Where the election does provide some new certainty is on health care and banking regulation. Obama’s Affordable Care Act and Dodd-Frank financial rules now appear set to be implemented, whereas Romney had pledged to seek repeal of those measures.
On monetary policy, too, Obama’s victory may also be a win for “status quo.” Romney had pledged to replace Federal Reserve Chairman Ben Bernanke. Although it’s not clear whether Obama will reappoint the chairman in 2014, investors now aren’t expecting a significant shift in Fed policy.
Markets were spared one major form of uncertainty: doubts about the election outcome itself. Despite a close-fought race and some concerns about voting-machine irregularities, the overall outcome Tuesday was clear. No season of recounts or court review awaits.
The fiscal cliff, coupled with the need for Congress to revisit its “debt limit” on Treasury borrowing, would have made the coming weeks a period of high uncertainty no matter who won.
Longer term, some economists say that the most important task for Washington policymakers may be to improve the very institutions – from elections to public schools – that undergird economic growth.
That’s the view of Daron Acemoglu, a Massachusetts Institute of Technology professor who has studied how countries prosper or decay. In a book this year written with James Robinson of Harvard University, he argues that nations prosper by nurturing inclusive institutions, which in turn spread economic opportunity and lay the foundation for innovation.

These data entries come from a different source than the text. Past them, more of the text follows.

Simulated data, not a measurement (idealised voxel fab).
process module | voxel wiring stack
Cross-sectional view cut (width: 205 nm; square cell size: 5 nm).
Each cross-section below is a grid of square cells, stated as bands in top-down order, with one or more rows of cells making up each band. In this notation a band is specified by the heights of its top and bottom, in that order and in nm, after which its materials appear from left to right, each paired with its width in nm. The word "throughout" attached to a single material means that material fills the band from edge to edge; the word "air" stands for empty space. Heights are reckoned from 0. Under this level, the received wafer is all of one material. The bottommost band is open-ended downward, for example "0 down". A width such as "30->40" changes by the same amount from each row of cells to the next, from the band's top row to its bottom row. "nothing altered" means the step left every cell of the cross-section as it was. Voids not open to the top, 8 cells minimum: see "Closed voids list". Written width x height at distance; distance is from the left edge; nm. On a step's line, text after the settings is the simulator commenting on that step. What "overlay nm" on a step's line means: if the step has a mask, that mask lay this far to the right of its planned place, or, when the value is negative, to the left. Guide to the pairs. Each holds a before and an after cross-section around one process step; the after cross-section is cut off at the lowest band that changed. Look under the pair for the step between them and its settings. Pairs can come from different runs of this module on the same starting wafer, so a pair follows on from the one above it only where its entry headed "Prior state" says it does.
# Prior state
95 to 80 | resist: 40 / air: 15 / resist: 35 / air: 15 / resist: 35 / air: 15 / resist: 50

In a recent e-mail interview, Mr. Acemoglu cited several trends that raise worries about the future vibrancy of the US economy. Those include rising income inequality, lagging school performance, and a rising role of money and lobbyists in politics.
The good news, he says, is that “US institutions have shown great flexibility … in the face of similar challenges in the past.” But he argues that, with these issues posing a challenge for Republicans and Democrats alike, there is little room for complacency.